Chess, unlike most other competitive sports, maintains a system of titles granted to players of exceptional skill and talent. The highest title awarded in the world of bishops and knights is International Grandmaster (GM). While it sounds mysterious, the title’s origins are tied to the conception of mastery, like that of an artist or craftsman who has attained the highest level of achievement recognized by one’s peers.
Prior to the titling system’s formalization in the early 1950s by World Chess Federation, the term Grandmaster existed only as an approbation granted to the very best players in the world. The lore surrounding some of the title’s first usage dates to the last days of the Russian Empire when Tsar Nicholas II held a tournament of “grossmeisters” (German for Grandmasters). That title was never formally given. Chess had always been informal through the late 19th and early 20th centuries. Such informality even allowed World Champions to avoid challengers who might beat them or to play against lesser contenders to assure themselves the retention of the crown.
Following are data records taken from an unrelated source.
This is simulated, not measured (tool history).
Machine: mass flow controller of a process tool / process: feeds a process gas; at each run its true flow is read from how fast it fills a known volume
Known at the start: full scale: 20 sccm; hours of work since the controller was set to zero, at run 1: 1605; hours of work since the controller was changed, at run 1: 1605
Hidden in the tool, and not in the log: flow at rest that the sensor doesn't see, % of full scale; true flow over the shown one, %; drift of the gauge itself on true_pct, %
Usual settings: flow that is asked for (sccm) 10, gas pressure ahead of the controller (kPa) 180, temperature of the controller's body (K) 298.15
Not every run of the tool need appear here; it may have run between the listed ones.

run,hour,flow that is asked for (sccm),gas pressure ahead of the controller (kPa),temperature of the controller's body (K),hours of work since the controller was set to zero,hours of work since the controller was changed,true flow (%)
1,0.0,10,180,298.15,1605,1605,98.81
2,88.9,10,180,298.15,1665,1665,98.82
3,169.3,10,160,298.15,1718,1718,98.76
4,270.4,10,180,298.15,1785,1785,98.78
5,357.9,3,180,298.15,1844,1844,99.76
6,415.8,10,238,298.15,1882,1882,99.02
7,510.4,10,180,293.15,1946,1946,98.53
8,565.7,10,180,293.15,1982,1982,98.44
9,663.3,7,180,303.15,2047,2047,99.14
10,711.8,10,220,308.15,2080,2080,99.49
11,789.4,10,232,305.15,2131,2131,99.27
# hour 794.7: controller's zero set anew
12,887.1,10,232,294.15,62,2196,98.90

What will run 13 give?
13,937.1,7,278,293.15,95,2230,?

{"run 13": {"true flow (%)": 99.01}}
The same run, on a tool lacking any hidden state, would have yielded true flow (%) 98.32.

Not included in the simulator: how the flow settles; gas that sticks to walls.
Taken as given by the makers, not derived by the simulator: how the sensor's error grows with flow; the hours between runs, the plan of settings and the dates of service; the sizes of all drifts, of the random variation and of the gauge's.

In 1946, international chess would find itself in a crisis and in need of a more formal structure after the death of World Champion Alexander Alekhine. Although the Soviet Challenger Mikhail Botvinnik had offered the best sponsorship and funding for a match with Alekhine, events and politics made the hosting of a World Championship match impossible during WWII.
The postwar era opened the door for the World Chess Federation to regulate the many aspects of the game that, up until that point, had been informal or ad hoc. Its rules committee authored a new version the Laws of Chess universalizing international chess competition. It regularized the system under which players could qualify and play for the World Championship, and held a large, international tournament in 1948 to crown a new champion after Alekhine’s death. Finally, it created a set of rules for the granting of titles to chess players.
In 1950, two new titles were created: International Grandmaster and International Master (IM). Similar to university degrees, these titles were a hierarchical system with GM higher than IM, and once earned, the bearer would hold his or her title for life. To earn each title, a player must achieve three quality performances, each known as a norm, in tournaments meeting a strict set of regulations on the composition of the player pool.
In general terms, to earn one norm:
- a player needs to score quantifiably well in a tournament where at least three other players already hold the title being sought
- the average rating of all the players in the tournament must be above a minimum threshold (2380 average for GM norms)
- a minimum of four national federations must be represented
After all three norms are earned, the player must achieve rating over 2500 for GM or 2400 for IM.
These rules for chess titles created a natural break on their proliferation. In the 1950s, only about 50 Grandmasters existed. The international nature of norm qualified tournaments meant strong events held in the United States or the Soviet Union often would not consist of required number of foreign or titled players. It was not until after the fall of the Berlin Wall, with its exodus of Eastern European and Russian players to the West, that the GM title started to spread more widely. Today, there are more than 1,000 Grandmasters worldwide. To put that number in perspective, it is estimated (2012) that around 600 million people play chess worldwide.
Although norm tournaments have become more common in the United States in the last few decades, they are still onerous to organize because the of the time commitment required and the resources needed to attract foreign or titled players. But norm tournaments are essential for the promotion of professional chess, as they are often the first introduction players have to invitational round-robin tournament chess and only way to earn international titles. Those who earn the GM title can trace a line to the past and count themselves among chess’ elite players.